By Joni Lindquist
For businesswomen in their late 40s and 50s, many are consumed in a challenging balancing act: work, children, and parents. It’s been called the sandwich era – when one is engaged in both launching young adult children while caring for aging parents. Nearly two-thirds of those providing care for others are women.1 Nearly 30% of women are currently providing financial support.2 So the balance involves not only financial resources, but emotional resources as well. I’ve watched many of my friends play this juggling act. While there are no easy answers, what I’ve learned a few tips from my own experience and theirs:
- Talk sooner rather than later with your parents. We tend to avoid talks with our parents about where they should live, what type of care they need, and the worst – taking away the car keys. In fact, 54% of us would rather have the “sex talk” with our kids than difficult discussions with our aging parents.1 I’ve spoken with my parents individually, as they were divorced. The talk my sister and I had with our father to get him to move closer to one of us (he was 8 hours away) was painful. Hindsight says we should have broached this topic sooner, before his health had deteriorated. Planting seeds along the way may make it smoother when it comes time to make a big decision.
- Hire help. Don’t do it all yourself. Hire help for your household such as lawn maintenance, house cleaners, food preparation services, etc. For your parents, hire personal assistants who can help them with minor tasks. And of course get them in the proper setting depending on the severity of their health issues. If your children are struggling finding a job or getting launched, look at professional services such as career coaches to help.
- Lean on your siblings. If you are lucky like me and several of my friends, you have siblings who may not be the primary caregiver but are willing and able to help out. I’ve seen these situations bring siblings closer than they were previously in their adult lives. Most importantly, they know your parents well.

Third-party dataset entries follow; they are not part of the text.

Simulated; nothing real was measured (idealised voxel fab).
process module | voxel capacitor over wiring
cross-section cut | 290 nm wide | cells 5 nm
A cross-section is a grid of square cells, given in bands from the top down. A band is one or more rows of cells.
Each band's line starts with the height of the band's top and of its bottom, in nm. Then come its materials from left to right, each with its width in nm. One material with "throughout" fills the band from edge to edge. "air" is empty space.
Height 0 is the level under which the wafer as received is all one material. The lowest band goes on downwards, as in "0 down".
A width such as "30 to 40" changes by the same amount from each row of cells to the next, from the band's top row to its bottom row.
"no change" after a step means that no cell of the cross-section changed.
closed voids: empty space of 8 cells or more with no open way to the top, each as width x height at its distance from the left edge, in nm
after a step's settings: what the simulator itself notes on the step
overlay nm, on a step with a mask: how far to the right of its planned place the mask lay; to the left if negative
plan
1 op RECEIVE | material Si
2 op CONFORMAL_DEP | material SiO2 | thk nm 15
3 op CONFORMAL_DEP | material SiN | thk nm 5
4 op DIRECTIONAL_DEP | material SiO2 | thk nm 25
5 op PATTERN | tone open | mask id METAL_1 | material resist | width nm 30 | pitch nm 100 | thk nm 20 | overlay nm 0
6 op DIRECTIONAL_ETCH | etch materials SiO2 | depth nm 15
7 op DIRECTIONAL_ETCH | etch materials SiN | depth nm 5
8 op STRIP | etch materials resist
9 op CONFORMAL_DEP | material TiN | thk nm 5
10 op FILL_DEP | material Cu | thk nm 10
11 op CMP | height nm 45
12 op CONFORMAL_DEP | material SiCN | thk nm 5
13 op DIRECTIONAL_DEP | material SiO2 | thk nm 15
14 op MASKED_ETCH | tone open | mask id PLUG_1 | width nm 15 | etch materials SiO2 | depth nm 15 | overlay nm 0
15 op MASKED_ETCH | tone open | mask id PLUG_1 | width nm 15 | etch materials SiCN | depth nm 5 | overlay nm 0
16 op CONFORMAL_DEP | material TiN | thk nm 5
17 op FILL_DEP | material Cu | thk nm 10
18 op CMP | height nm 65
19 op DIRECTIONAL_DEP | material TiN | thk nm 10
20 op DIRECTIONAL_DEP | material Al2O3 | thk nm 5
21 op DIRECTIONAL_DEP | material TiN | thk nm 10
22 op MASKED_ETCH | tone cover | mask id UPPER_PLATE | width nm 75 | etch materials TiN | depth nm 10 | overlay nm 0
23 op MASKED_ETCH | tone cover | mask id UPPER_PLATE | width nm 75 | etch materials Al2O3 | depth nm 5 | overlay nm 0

- Determine your career goals. Some of my friends have downsized their careers during this phase, while others are more engaged now that their children are out of the home. The key is to be honest with yourself. What can you give to your work and other responsibilities? What can you accomplish that you’ll feel good about, yet isn’t unrealistic? Statistics tell us that the caregiving role can negatively impact women’s careers. Research shows that 36 percent of women asked for time off from work to care for another, while 34 percent have had to adjust their hours.2 If adjusting hours is necessary, then it reinforces the need to set realistic goals for your work life during this phase.
- Take care of your own health. I’ve had friends who have run themselves down physically and unfortunately ended up quite ill. This is an easy one to state, but so hard to get done…. It tends to be the last thing many consider during this phase. Remember, if you aren’t healthy, you won’t be able to care for your family or be effective at work.
It can be a tough juggling act. Most of the women I know who have dealt with this have sleepless nights and crazy days. Usually one of the three areas gets less attention. However, most of us would say we wouldn’t trade the family care – whether it’s young adult children and/or aging parents – for more pay or a better job. There tends to be silver linings if you build deeper relationships at this time with your family. Good luck!